Governments refuse responsibility for violent people unleashed on Syria, Iraq

US President Donald Trump is right in insisting that Daesh fighters and families held by the Kurdish-dominated Syrian Democratic Forces in north-eastern Syria should return to their home countries and face prosecution for their crimes committed while associated with the cult. He has, however, foolishly threatened to release them if they are not repatriated. He is not in charge of their fate — the Kurds are. 

Having captured these potentially dangerous people, the Kurds have said they would not free them but have warned some could escape. Until thousands of civilians and scores of fighters escaped from the Syrian town of Baghouz, the last bastion of Daesh, the Kurds had been holding 1,100 fighters and 2,000 family members, including 800 Europeans, who are confined in prisons and camps where conditions are poor. The Kurds have said they do not have the means to put fighters on trial or hold them indefinitely. The withdrawal of the 2,200 US special forces personnel from northern Syria has focused minds on how to deal with the problem of Daesh captives. 

So far, the US, Lebanon, Russia, Indonesia, Sudan and Iraq have agreed to repatriate their citizens. Iraqi Prime Minister Adel Abdul Mahdi has said his country will repatriate 20,000 Iraqi fighters, families and refugees by April and that tent camps will be prepared to shelter in western Anbar province. This is an onerous task for a country devastated by two US wars and the conflict ignited by Daesh. Baghdad has dealt harshly with fighters, including women, captured during offensives against Daesh during 2016-2017, hanging some and sentencing others to long terms of imprisonment. 

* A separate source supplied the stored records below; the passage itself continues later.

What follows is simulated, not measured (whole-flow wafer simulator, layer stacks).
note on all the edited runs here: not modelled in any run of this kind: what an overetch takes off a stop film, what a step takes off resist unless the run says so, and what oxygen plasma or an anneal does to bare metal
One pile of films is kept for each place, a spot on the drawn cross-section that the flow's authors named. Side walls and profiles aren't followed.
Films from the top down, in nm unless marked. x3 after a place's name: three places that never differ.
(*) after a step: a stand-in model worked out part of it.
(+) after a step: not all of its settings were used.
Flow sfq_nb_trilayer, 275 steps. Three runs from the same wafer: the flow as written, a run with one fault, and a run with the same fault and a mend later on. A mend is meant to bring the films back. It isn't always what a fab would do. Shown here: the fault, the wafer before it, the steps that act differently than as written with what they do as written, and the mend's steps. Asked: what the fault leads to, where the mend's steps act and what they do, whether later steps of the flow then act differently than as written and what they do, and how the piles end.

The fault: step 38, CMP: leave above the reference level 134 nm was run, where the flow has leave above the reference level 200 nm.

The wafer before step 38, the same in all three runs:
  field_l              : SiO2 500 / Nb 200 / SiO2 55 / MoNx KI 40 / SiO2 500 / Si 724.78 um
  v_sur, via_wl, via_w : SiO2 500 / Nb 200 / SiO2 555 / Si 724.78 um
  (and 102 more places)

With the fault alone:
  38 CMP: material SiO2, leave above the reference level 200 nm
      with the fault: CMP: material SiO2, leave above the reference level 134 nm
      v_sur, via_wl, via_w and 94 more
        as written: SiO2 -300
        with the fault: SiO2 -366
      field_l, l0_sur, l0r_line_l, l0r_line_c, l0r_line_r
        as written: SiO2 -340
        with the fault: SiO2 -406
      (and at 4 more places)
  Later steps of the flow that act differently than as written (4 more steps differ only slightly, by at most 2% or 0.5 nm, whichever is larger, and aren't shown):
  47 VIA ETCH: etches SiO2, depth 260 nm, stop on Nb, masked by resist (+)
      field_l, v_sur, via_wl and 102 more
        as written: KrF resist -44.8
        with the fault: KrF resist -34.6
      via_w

Russia has gradually repatriated some fighters, women and children. The US has brought home at least seven of its 129 citizens. Western European governments have been reluctant to accept Daesh detainees. France, with 400 citizens in Kurdish custody, said it is prepared to repatriate fighters and families on a case-by-case basis but, according to Human Rights Watch, Paris has shifted its stance somewhat and is prepared to take 130 fighters. So far, an unknown number of fighters and 70 children have returned to France. 

Britain argued captives must apply to a British consulate in Turkey to obtain permission to go home. Unless Britain dispatches buses to the Kurdish jails and camps holding Britons and takes them to a British consulate, this will not happen. Several high-profile British fighters have been stripped of UK citizenship. This has been possible in cases of dual nationals but would be illegal if they are rendered stateless. 

Last December, a Belgian judge ruled a woman and her children must be repatriated, and imposed a fine for every day they have not been returned home by early this month. Belgium supplied the largest number of fighters per capita in Europe. By contrast, Canada which has four fighters and seven women and children held by the Kurds, has refused to take them back, arguing that extracting them from Syria is too difficult. 

In recent days, the plight of Daesh wives and widows has been dramatised by US citizen Hoda Muthana, 24, a widow who has an 18-month old son, and Briton Shamima Begum, 19, who has a newly born son. Her Dutch husband has survived but is being held separately. Begum was one of three British schoolgirls who went missing in 2014, turned up in Daesh-occupied Raqqa in Syria and were married off to foreign fighters. The Home Office seeks to deprive her of citizenship, claiming her parents are Bangladeshi. 

Having unleashed deluded, violent people on Syria and Iraq, most governments still do not want to take responsibility for them. More than 42,000 people from 120 countries went to Syria and Iraq to join Daesh. According to the International Centre for the Study of Radicalisation, 75 per cent were fighters, 13 per cent were women and 12 per cent children. So far, 7,366 have returned to their home countries, 5,930 fighters, 256 women and 1,180 children. 

Among the 5,000—6,000 Europeans, most are from Belgium, France, Germany and Britain. As Daesh lost territory, one-third of this grouping have, reportedly, returned home. Although Daesh is about to lose its last pocket of territory in eastern Syria, the US military estimates 20,000-30,000 fugitive fighters remain in Syria and Iraq. 

A report issued last March by the UN Security Council’s Counterterrorism Committee shows that “relatively few returning foreign terrorist fighters posed a direct threat”, although some did carry out lethal attacks. Some returnees have “played a critical role in creating and strengthening terrorist groups and radicalising the recruiting terrorist networks.” 

Potential Daesh returnees are different from those from other conflicts and will provide fresh challenges to their home countries. Arab and European countries cannot plead innocence, as many have meddled in the conflict in Syria, while the US and its Western, Turkish and Arab allies provided fertile soil for Al Qaeda, the parent of Daesh and its equally dangerous twin Jabhat Al Nusra, to take root in Iraq after the 2003 US war and a decade later by deploying foreign fighters in Syria. 

These countries even encouraged Daesh and Nusra to join the battle in Syria, and have been determined to oust the Syrian government without caring about the costs of recruiting, training and arming fighters who had no loyalties and eventually wound up in Daesh and Nusra, the most disciplined and powerful factions involved in the war.